Saturday, October 15, 2011

A $20 Minimum Wage?!

There has been much hype about the Occupy Wall Street movement lately.  Although their frustration with the lack of economic growth, not to mention the collusion between Big Government and Big Business, is valid, frustration is insufficient in terms of implementing change.  You need sound policy to back it up.  Naïveté exists amongst these protesters, and an "unofficial" list of demands exemplified it.  The first demand was to "restore the living wage," which entails raising the minimum wage to $20.  But why stop at $20?  Why not make it an even $100?  The short response to this is that such an increase, whether to $20 or $100, would backfire.

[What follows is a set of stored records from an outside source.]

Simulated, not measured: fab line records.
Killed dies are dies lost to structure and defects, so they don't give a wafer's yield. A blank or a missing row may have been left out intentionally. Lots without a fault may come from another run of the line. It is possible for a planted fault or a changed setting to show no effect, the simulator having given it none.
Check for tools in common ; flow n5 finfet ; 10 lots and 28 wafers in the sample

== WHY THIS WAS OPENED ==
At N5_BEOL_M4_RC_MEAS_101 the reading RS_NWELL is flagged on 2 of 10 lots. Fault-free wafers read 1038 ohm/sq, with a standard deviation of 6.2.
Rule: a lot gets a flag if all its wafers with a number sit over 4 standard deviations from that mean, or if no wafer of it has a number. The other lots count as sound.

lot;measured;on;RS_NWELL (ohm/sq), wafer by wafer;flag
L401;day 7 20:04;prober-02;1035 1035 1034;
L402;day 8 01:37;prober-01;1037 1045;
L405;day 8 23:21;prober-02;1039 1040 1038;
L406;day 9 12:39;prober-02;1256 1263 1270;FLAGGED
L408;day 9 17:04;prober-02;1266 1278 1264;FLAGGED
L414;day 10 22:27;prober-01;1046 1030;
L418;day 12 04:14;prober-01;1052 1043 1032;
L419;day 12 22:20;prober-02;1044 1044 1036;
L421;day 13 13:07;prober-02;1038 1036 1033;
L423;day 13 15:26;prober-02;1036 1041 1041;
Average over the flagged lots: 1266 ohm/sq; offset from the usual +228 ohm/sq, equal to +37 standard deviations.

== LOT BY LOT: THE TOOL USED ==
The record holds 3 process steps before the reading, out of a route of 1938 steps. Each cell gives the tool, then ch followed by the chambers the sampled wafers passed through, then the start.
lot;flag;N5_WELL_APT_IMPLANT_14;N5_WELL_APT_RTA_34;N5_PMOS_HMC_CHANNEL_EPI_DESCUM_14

And now, the longer answer.

One of the main issues is that minimum wage increases unemployment.  In simple economic terms, the minimum wage is a price floor imposed on the labor market.  If minimum wage were below the equilibrium point, minimum wage would have no effect.  However, Leftist think tanks such as Economic Policy Institute admit that their wages would have been higher without the price floor, which is another way of saying that the price floor is above the equilibrium point.  When a price floor is above the equilibrium point, it creates a surplus [of labor], which in this case, means that minimum creates unemployment.  This effect is more pronounced because low-skilled labor is more elastic than skilled labor.  Studies such as those from the National Center for Policy Analysis, Employment Policy Institute, and the United States Congress back up the economics.  

Let's say that just about every study done on minimum wage is wrong, the laws of economics are wrong with regards to price ceilings, and minimum wage actually doesn't increase unemployment.  You still have the other issue of minimum wage increasing the cost of production.  Producers need to compensate for the loss in increased wages.  They will do so by making the product more expensive, which translates into less consumption.

This especially hurts small businesses.  Mom and Pop shops don't have the same advantage of economies of scale that a company such as Wal-Mart has.  Especially with this recession, driving up production costs gets so ridiculous that the typical consumer will not want to shop at the Mom and Pop shop, even though the service is more personable.  Minimum wage laws have thus adversely contributed to the closing of small businesses, especially during this recession.  The same principle applies to non-profit organizations who cannot afford the current minimum wage.  And even for large companies such as Wal-Mart, this incentivizes them to have human labor replaced by machines (e.g., automated checkouts).

Rather than helping those in need, minimum wage laws are hurting them (also see economist Greg Mankiw's thoughts), which obviously is the opposite of what was intended.  This is pronounced on the global level, in which the United States has been racking up trade deficits for quite some years.  In terms of foreign competition, the United States is at a disadvantage because China can charge whatever they want for labor, whereas the United States has to pay a minimum amount.  The issues with this (i.e., increased labor costs and less workers) are more noticeable because you have to compete even harder to import quality products.

Although the minimum wage is not the sole culprit to current economic problems, it should be evident that minimum wage laws hurts those who it was intended to assist, is detrimental to labor markets by increasing unemployment, and impedes on America's ability to compete in the global market.

2 comments:

  1. Great article. Thanks for all the links and explaining things clearly. What I don't understand, though, is how the minimum wage and the economic equilibrium are inter-linked. You went over that but it's not clicking in my head.

    Thanks for the article though. Good rebuttal to OWS.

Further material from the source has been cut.